13. Severability / Waiver
13.1.    Whenever possible, each provision of this Agreement shall be interpreted in such a manner as to be effective and valid under applicable law but, if any provision of this Agreement is held to be invalid, illegal or unenforceable in any respect, such provision will be ineffective only to the extent of such invalidity, or unenforceability, without invalidating the remainder of this Agreement. No waiver will be implied from conduct or failure to enforce any rights and must be in writing to be effective.

13.2.    The Affiliate Program’s and Sportsbook.com’s failure to enforce the Affiliate's adherence to all terms outlined in this Agreement shall not constitute a waiver of the right of the Affiliate Program and Sportsbook.com to enforce said terms at any time.


14. Assignment.
14.1.    The Affiliate may not assign this Agreement, by operation of law or otherwise, without obtaining the prior written consent of the Affiliate Program.

14.2.    The Affiliate Program and Sportsbook.com may assign this Agreement, by operation of the law or otherwise, at any time without obtaining the prior consent of the Affiliate.


15. Governing Law & Jurisdictions
15.1.    This Agreement shall be governed and construed in accordance with the laws of Malta and any action or dispute relating to this Agreement must be brought in Malta and the Affiliate irrevocably consents to the jurisdiction of the Maltese law courts.


16. Trademarks
16.1.    Nothing contained in this Agreement will grant either party any right, title or interest in the trademarks, trade names, service marks or other intellectual property rights of the other party. At no time during or after the term will either party attempt or challenge or assist or allow others to challenge or to register or to attempt to register the marks of the other party or of any company within the group of companies of the other party. Provided also that neither of the parties will register nor attempt to register any trademark which is basically similar to and/or confusingly similar to any trademark which belongs to the other party or to any company contained within the other party’s group of companies.


17. Commissions
17.1.     The Revenue Share model shall constitute a share of the Net Revenue generated by the player referred by the Affiliate for the lifetime of the Player. Should the Partnership be terminated in accordance to this Agreement the Affiliate forfeits the rights to continued earnings from referred players.

17.2.    Net Revenue means the Gross Revenue for each product less Player Costs, less Chargebacks and revenue generated from fraudulent activity, less License fees and for the sake of clarity shall be understood as follows:

Player Costs includes Promotional costs such as free bets, bonus money, tournament sponsorships, VIP bonuses, VIP sponsorships plus any player Compensations.

License fee includes gaming tax, payment charges levied by electronic payment or credit card organizations and third party royalties.

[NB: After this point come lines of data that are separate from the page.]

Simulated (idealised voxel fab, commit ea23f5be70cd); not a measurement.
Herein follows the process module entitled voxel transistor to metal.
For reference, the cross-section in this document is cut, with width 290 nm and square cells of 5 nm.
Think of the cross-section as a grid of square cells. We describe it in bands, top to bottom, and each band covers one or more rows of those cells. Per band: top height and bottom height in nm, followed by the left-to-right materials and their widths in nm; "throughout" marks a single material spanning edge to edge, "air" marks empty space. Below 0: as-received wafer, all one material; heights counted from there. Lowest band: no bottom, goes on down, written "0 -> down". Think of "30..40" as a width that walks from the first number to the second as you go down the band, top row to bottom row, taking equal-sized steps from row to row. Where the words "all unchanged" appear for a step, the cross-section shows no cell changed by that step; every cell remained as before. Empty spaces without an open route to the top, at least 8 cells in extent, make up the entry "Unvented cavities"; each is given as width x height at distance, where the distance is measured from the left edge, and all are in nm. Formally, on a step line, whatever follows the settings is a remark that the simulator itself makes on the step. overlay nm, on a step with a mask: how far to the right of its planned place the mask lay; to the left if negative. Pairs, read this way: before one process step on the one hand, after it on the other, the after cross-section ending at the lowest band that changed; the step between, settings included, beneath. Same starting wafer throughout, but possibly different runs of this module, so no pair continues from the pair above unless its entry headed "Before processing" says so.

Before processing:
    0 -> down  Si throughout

Fraud includes without limitation, collusion; abuse of bonuses or other promotions; violation of money-laundering or other laws and regulations and use of stolen credit cards

17.3.     The Net Revenue calculation shall by product be calculated in accordance with below calculation structures:


    Sportsbook
   
Net revenue     = Gross Revenue minus (-)
                                   Player Costs
                                   Chargebacks and Fraud
                                   License Fee
Gross Revenue = Stakes minus Wins plus Corrections*

* Corrections include such as cancelled bets, incorrectly settled events and otherwise incorrect transactions that are corrected


    Casino
Net revenue     = Gross Revenue minus (-)
                                   Player Costs
                                   Chargebacks and Fraud
                                   License Fee
Gross Revenue = Wager minus (Wins + local and pooled Jackpots)


17.4.    The standard Revenue Share commission plans for the products can be reviewed at the Affiliate Program website under Standard Reward Plans.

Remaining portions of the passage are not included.